For IDS, it's a bit more difficult, as a lot depends on individual configurations. However, these systems do have systematic patterns and methods they use for detecting intrusive behavior, as well as deterministic methods for dealing with the "intruder." Try to determine if there are any scenarios in which your application may appear to the IDS to be acting like an "intruder." If possible, change your application’s behavior to make it appear less threatening. If adequate changes are not possible, ensure that the customer (and the deployment engineer) is made aware of these potential problems. You could even suggest that the IDS be reconfigured to be less "sensitive," but be warned—suggesting this course could put you head-to-head with your customer's IT security people, a battle you will be unlikely to win. Always expect that your system will have to make the concessions.
Some software has "squatter's rights." For example, IM clients will typically use a port that they have absolutely no right to use. They could use others, but because IM clients are now so ubiquitous, having your software also use this port is asking for trouble—the IM client is always going to win. Expect IM clients to always be on whatever port they're using, and stay away from it. Don't expect your customer to be too forthcoming with a list of the ports they do or don't use either. Select high-numbered ports for your application to use, and make allowances for the fact that you may have to change them at installation.
Network management applications rarely cause interaction problems, but it's good to know if they are there. You may inadvertently discover that your application needs to be managed by them.
If your budget permits, you could set up two test environments. The first should be a completely "clean" configuration that you can use to baseline your software and ensure objectively that the features and functionality work when there is no possibility of interference. The second should mimic the customer's configuration. If you have to support more configurations than you have available test machines, use Ghost or a similar imaging utility to create a library of customer configurations. Regression test each new build on each configuration, and keep track of test case results in each case. You’ll probably find a few surprises.
Who Dunnit, I Mean, Who Does It?
So who goes out and gathers all this information? If you're like many QA Managers, you don't get invited to customer meetings and can't directly trawl for information yourself. Instead, enlist the help of people in technical support for projects involving existing customers. It's in their interest to help you, as it reduces the likelihood that they'll have to deal with these problems somewhere down the line.

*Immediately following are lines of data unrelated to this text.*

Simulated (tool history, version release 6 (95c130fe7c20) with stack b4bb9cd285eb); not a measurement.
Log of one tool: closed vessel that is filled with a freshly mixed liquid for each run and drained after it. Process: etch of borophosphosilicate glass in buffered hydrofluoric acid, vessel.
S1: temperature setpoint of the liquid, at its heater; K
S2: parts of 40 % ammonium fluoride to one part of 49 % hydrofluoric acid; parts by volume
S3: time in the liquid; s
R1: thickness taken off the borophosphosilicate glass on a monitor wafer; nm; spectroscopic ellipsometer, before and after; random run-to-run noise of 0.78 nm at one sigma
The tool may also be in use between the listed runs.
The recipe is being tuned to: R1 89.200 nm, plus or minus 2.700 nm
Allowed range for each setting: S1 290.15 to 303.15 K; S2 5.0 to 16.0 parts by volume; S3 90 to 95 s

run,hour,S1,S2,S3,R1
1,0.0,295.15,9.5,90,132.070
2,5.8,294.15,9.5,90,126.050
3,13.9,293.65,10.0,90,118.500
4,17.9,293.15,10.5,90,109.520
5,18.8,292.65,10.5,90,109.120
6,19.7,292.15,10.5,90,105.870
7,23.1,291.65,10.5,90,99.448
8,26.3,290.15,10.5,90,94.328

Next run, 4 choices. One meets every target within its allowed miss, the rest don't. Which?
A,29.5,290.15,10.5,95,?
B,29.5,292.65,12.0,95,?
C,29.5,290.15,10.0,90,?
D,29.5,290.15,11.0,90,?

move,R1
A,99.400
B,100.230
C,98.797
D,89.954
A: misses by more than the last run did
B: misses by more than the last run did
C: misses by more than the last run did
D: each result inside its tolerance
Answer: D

In the case of an initial installation for a new customer, ask the field sales engineers to help you out. Supply them with a checklist of configuration items that they can look for over the course of several visits, with the customer's consent, of course. Also try to touch base with any technically-minded marketing people; it's possible they may have an insight into the customer's platform configuration.
Gathering and utilizing deployment platform information neatly augments some of the "lean" software development practices, especially the concept of "doing it right the first time" by incorporating feedback—from the customer in this case. Once you've gone through this exercise a few times, expect your deployment and support costs to drop significantly. And don't forget to collect your bonus.